Ian Ayres and John Braithwaite, (1992), Oxford University Press, 205 pages
Published in 1992, Responsive Regulation: Transcending the Deregulation Debate has become a central work in the canon of regulatory scholarship. The book is a collaboration by Professors Ian Ayres (Yale University) and John Braithwaite (Australian National University) and builds on Braithwaite’s earlier studies on regulation, enforcement and compliance.

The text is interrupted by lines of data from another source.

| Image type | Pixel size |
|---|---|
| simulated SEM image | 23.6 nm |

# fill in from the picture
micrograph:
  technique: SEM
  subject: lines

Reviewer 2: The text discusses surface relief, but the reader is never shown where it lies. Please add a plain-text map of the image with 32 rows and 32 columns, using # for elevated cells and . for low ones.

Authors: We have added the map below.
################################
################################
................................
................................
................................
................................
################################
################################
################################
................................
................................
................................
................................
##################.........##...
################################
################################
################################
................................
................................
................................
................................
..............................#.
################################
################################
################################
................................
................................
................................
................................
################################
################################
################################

The authors argue that strict, government-led, command-and-control regulatory policies are often not the best answer to address societal problems. Still, neither are laissez-faire policies that rely on market competition. Ayres and Braithwaite introduce ‘responsive regulation’ as a general regulatory strategy that seeks to build on the strengths of both these approaches and overcome their weaknesses. Before zooming in on responsive regulation, it is essential to keep in mind that Ayres and Braithwaite introduce responsive regulation as “an attitude that enables the blossoming of a wide variety of regulatory approaches” and not as “a clearly defined program or a set of prescriptions concerning the best way to regulate” (p.5).
As Braithwaite explains elsewhere[1]: “The basic idea of responsive regulation is that governments should be responsive to the conduct of those they seek to regulate in deciding whether a more or interventionist response is needed.” The responsive regulation strategy assumes a general willingness of citizens and firms to regulate themselves. The challenge is to find those regulatory approaches that provide the best mix of government intervention and self-regulation. Ayres and Braithwaite argue that meeting this challenge is possible. Governments must have in place a set of escalating forms of government interventions that come into force if delegated forms of market regulation or less intrusive ways of government regulation do not yield desirable outcomes.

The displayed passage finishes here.